SCS pay ‘not enough to live on in London’, ex-cabinet secretary warns

Gus O’Donnell says a pay hike is needed to fix churn and boost diversity in the civil service

By Jim Dunton

23 May 2023

The civil service’s twin problems of churn and diversity can only be addressed by improving pay for officials – and even members of the senior civil service face financial straits in London, former cabinet secretary Gus O’Donnell has said.

Lord O’Donnell, who was the top civil servant in the administrations of Tony Blair, Gordon Brown and David Cameron, told an Institute for Government event this morning that “much higher pay” is the solution to slow inter-departmental moves and attract the right new entrants to the civil service.

Panel participants – who included former environment secretary George Eustice – agreed turnover of officials and ministers is a major problem facing the civil service. Last year,  annual turnover of officials was 8.9%, the highest rate since 2015.  According to figures in the IfG’s latest Whitehall Monitor report, internal transfers pushed the total figure for moves up to 13.6%. Ministerial churn has also been an increasing problem since the end of the coalition government in 2015.

O’Donnell said he had recently spent time in Singapore, where churn is not an issue – either for officials or politicians.

“One of the great things there, let’s be blunt about it, is much higher pay,” he said. “If you get much higher pay, you don’t get the churn in the civil service. Because we all know that the way you get promoted in the civil service is moving, so you’ve got to move to get better pay. If we had a better pay system, we wouldn’t get the churn.”

However O’Donnell said the issue of civil service pay – which has gained an even higher profile as inflation has soared to more than 10% in recent months – is not only a problem for rank-and-file officials.

“I’m really worried that, actually, you can’t live on a senior civil service salary in London and get a property,” he told the event.

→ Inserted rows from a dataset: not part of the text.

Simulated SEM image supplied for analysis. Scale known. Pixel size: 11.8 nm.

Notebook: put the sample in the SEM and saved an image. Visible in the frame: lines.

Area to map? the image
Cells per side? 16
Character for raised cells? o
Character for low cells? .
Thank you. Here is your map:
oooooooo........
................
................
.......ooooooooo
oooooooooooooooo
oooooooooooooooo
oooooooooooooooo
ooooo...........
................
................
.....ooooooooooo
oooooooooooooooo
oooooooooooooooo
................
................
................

The median salary for SCS members was £82,550 in February, against a median of £30,110 for civil servants in general, according to IfG research.

O’Donnell said he is particularly concerned about the implications for civil service diversity.

“A lot of civil servants looking at this, particularly when they’re not being supported, vote with their feet,” he said. “They’re really smart. They can get paid a lot more elsewhere. And that’s a tragedy when that happens.

“The only ones you’ve got left are the ones with the bank of mum and dad. And that’s not a diverse civil service. That’s not what we want.”

Returning to the theme later in the session, O’Donnell shrugged and asked: “If you’re going to have this as the kind of job that you can only do if you’ve got rich parents…. what do you expect?”

“A large number of ex-civil servants have just got out because various barriers got in the way of them doing what they want to do. And we need to look at all of those.”

George Eustice held a succession of ministerial posts at the Department for Environment, Food and Rural Affairs from 2013 to 2022 – latterly serving as secretary of state.

He told today's event that the only antidote to churn among civil servants is stability in departments’ ministerial teams – which he acknowledged has been lacking for almost all of his time in government.

“There’s been too much churn in the civil service. If the great strength of our civil service is that permanence, accumulated institutional knowledge, don’t churn your civil servants every two years. Try and slow down the churn,” he said.  

“By the time I left after nine years, I was in most cases onto my third or fourth generation of officials on each policy brief. And it fell to me to say ‘well, we tried that in 2014 and it didn’t work’. And that’s quite an indictment of what’s happening in the civil service – that you need a here-today, gone-tomorrow minister to perform that function.”

Eustice said the civil service needs to keep “good people” in place for five years or 10 years, “so they’ve actually got that experience and that knowledge”.

He said churn among ministers also leads to a “hopeless” situation where leaders are never in place long enough to get to grips with their brief, and puts officials in the position of questioning whether there is any point in getting them up to speed ahead of a rapid reshuffle.

“If civil servants know that that’s probably going to happen, there’s a natural tendency for them to think: ‘well, this one’s probably going to be gone in three months anyway, let’s put this one in the slow lane’,” he said.

“That’s very debilitating, and its not how the system should work.”